Wednesday 9 September 2020

Under the Glass: All the Montaignes



I collected so many fun quotes whilst reading the Essays of Michel de Montaigne. I have a weird relationship with quotes as I feel that wrenched out of the text they change their meaning - even more so when listed as they are here. All I can say is that the quotes I choose almost certainly reflect more about me than about Montaigne or the book itself. I may even go back and write a little more about what some of them mean to me at a later date.

“I was me and he was he.”

“Life is but a school of enquiry.”

“What do I know?”

“I will prevent my death from saying anything not first said by my life.”

“I am better at friendship than at anything else.”

“It is only our words that bind us together and make us human.”
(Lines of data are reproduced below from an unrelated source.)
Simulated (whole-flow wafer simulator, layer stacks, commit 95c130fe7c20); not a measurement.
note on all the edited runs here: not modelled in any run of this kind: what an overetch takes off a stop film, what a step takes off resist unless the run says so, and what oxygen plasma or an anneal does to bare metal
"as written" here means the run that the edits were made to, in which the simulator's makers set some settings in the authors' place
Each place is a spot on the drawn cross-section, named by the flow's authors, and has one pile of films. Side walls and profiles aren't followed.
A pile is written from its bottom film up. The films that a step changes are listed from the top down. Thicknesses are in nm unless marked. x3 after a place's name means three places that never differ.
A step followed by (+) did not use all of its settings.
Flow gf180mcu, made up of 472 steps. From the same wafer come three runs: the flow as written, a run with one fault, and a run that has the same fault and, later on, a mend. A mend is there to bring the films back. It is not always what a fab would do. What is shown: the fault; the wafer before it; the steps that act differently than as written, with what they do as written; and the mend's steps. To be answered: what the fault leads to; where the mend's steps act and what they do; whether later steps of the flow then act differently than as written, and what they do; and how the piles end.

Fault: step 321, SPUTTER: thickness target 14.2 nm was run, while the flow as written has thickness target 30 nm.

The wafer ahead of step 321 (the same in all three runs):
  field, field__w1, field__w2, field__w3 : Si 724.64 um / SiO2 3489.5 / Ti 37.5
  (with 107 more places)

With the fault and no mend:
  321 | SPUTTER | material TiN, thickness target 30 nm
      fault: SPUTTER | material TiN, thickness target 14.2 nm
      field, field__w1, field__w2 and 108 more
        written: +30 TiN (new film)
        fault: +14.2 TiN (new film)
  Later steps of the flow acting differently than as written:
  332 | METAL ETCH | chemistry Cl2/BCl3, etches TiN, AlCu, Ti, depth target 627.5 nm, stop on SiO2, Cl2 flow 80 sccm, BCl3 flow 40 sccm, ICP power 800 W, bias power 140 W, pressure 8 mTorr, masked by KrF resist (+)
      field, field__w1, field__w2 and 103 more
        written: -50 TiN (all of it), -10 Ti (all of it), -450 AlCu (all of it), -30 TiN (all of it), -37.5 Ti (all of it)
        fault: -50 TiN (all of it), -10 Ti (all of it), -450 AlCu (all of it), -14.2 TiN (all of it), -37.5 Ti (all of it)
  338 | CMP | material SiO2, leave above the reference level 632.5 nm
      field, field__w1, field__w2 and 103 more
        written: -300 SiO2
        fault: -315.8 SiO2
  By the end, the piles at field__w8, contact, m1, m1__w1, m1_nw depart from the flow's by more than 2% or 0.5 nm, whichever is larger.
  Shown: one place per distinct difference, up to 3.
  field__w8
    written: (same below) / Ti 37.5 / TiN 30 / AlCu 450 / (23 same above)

“One of my tailors is a good enough fellow, but I’ve never heard his speak the truth, even if it would help him.”

“The mad curiosity of our nature which wastes time trying to seize hold of the future as though it were not enough to have to deal with the present.”

“Men are tormented, not by things themselves but by what they think about them.” - Epictetus via Montaigne

Pleasure is “fleeting, fluid and perishable.”

“I am the sworn enemy of binding obligations, continuous toil and perseverance.”

“He ought to have brought back a fuller soul, he brings back a swollen one.”

“Teachers are forever bawling into our ears, as though pouring knowledge down a funnel.”

(About quotes) “Spewing up food exactly as you would have swallowed it is evidence of a failure to digest and assimilate it.”

“We are all cramped and confined inside ourselves.”

(About his laziness) “The risk was not that I should do wrong but do nothing. Nobody forecast that I would turn out bad, only useless.”

“I do not think there is as much wretchedness in us as vanity; we are not so wicked as daft; we are not so much full of evil as inanity.”

“Am I playing with my cat, or my cat with me?”

“The natural distemper of man is presumption.”

“Man, totally and thoroughly, is but patches and many-coloured oddments.”

“What does it matter if our arms flail about if our thoughts do not?”

“There is nothing useless in nature, not even uselessness.”

“We wrongly adduce the honour and beauty of actions from their usefulness.”

“I would rather let down my negotiations than let down myself”

(On his frank, honest nature) “That is what makes me stride forward, head erect, open-faced and open-hearted.”

(When being asked for a favour) “Frankly state your boundaries.”

“I am not teaching, I am relating.”

“Life is a rough, irregular progress with a multitude of forms.”

“If anybody says the Muses are mere playthings and pastimes is to debase them, then he does not know as I do the value of plaything or pastime. I could say that any other end is laughable.” 

“Books have plenty of pleasant qualities for those who know how to select them.”

“What enriches a language is its being handled and exploited by beautiful minds.”

“Those who want to fight usage with grammar are silly.”

“There are folk on whom fine clothes sit down and cry.”

“I have a soul so lazy that I do not measure my fortune by its height but by its plesantness.”

“The kind of friendship rejoices in sharp, vigorous exchanges. Just as love rejoiced in bites and scratched which draw blood.” (Montaigne as masochist?)

“There is, in truth, no greater silliness than to be provoked and enraged by the silliness of this world.”

“Every abridgement of a good book is a daft one.”

“I anger when so many behave wickedly, it is praiseworthy to be merely useless.”

“Loving affection has arms long enough to stretch from one end of the world to the other.”

“The names of my chapters do not all encompass the subject matter.”

“I have not seen anywhere in the world a prodigy more miraculous as I am.”

“Life is its own objective.”

“Scratching is one of the most delightful of nature’s bounties.” (He has particularly itchy ears.)

“I who boast that I so sedulously and so individually welcome the pleasures of this life find virtually nothing but wind in them when I examine them in detail. But then we too are nothing but wind. And the wind (more wise than we are) delights in its rustling and blowing, and it is content with its own role without yearning for qualities which are nothing to do with it such as immovability  or density.”

“When I dance, I dance. When I sleep, I sleep; and when I am strolling alone through a beautiful orchard, although part of the time my thoughts are occupied by other things, for part of the time too I bring them back to the walk, to the orchard, to the delight in being alone there, and to me.”

“What great fools we are! ‘He has spent his life in idleness,’ we say. ‘I haven’t done much today.’ - ‘Why! Have you not lived? That is not only the basic of your employments, it is the most glorious.’"

“Upon the highest throne on the earth we are still seated on our arse.”